Sections 1303 and 1304 of the Code of Civil Procedure provide for a notice of the hearing on an application for the probate of a will. Section 1303 provides for notice by printing or posting, and the succeeding section provides: "Copies of the notice of the time appointed for the probate of the will must be addressed to the heirs of the testator resident in the state, at their places of residence, if known to the petitioner, and deposited in the post-office, with the postage thereon prepaid, at least ten days before the hearing. If their places of residence be not known, the copies of notice may be addressed to them, and deposited in the post-office at the county seat of the county where the proceedings are pending." It is now claimed that these provisions as to notice are violative of the fourteenth amendment of the constitution of the United States in this, that as to non-residents of the state ten days' notice of the hearing is too short a period of time, and therefore unreasonable, and the period of notice being unreasonably short, the heir is deprived of his property without due process of law. It is also claimed that the statute is violative of the Federal constitution in this, that it is discriminative, in requiring personal notice to known heirs, residents of the state, while as to non-resident heirs no personal notice is demanded. A proceeding relating to the probate of a will is essentially one in rem, and a statute providing for a constructive notice by publication or posting gives notice to the world. (Crall v. Poso Irrigation Dist.,87 Cal. 147.) Viewing this matter in the light of constitutional law, it is not necessary that there should be a personal notice *596 served upon any one. And conceding that portion of the statute relating to personal service of notice discriminative against known heirs not residents of the state, and even further conceding, for present purposes alone, that such a discrimination renders the statute unconstitutional, as violative of the fourteenth amendment, still such concessions only affect the question of personal notice; and the law as to constructive notice still remains upon the statute-books entirely valid and effective, and by that notice this petitioner was notified of the hearing of the probate of the will in common with all other interested parties.
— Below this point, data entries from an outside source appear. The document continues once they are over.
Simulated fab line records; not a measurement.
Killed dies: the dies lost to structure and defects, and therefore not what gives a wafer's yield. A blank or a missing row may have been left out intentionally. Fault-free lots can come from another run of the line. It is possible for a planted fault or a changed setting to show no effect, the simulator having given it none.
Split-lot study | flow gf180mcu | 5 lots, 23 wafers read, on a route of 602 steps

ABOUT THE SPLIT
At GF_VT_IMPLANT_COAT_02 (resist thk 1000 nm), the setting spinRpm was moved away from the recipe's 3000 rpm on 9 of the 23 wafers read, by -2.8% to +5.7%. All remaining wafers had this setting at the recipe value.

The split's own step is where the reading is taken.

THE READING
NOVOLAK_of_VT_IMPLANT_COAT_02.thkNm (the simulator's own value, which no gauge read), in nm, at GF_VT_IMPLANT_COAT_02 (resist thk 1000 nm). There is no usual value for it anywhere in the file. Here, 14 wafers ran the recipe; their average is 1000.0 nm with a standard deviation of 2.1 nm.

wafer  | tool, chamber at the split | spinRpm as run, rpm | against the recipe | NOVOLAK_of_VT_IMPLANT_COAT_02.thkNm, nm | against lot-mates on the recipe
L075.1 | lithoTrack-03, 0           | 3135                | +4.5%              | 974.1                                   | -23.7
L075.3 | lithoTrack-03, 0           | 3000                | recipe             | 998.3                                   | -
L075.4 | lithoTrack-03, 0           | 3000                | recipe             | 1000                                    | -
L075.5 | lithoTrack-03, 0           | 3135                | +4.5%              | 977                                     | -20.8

It is next asserted that the statute providing for constructive notice is unconstitutional in this, that the ten days herein provided is too short to serve as constructive notice to the world, and that the period of time being so short, therefore the statute is unreasonable and consequently void. As before suggested, the proceeding as to the probate of a will is essentially one in rem, and in the very nature of things the state is allowed a wide latitude in determining the character of the constructive notice to be given to the world in a proceeding where it has absolute possession of the res. It would be an exceptional case where a court would declare a statute void, as depriving a party of his property without due process of law, the proceeding being strictly in rem, and the res within the state, upon the ground that the constructive notice prescribed by the statute was unreasonably short. It would seem that very few cases of that kind could be found in the books. Certainly this is not one of them. Public policy demands that a will shall have a speedy probate, and the legislature, recognizing that fact, has given the heir, by express enactment, one year after that probate has been decreed within which time he may attack the will. His rights are in no way concluded by the decree of probate. He has an entire year thereafter in which to attack the will, and he may attack it upon the same grounds and for the same reasons that he could attack it prior to its probate. Even the measure of evidence demanded of him for a successful attack is no different in the two cases. It is thus apparent that in such a case as the one presented here, due process of law was in no degree denied Laura Tracy upon the hearing.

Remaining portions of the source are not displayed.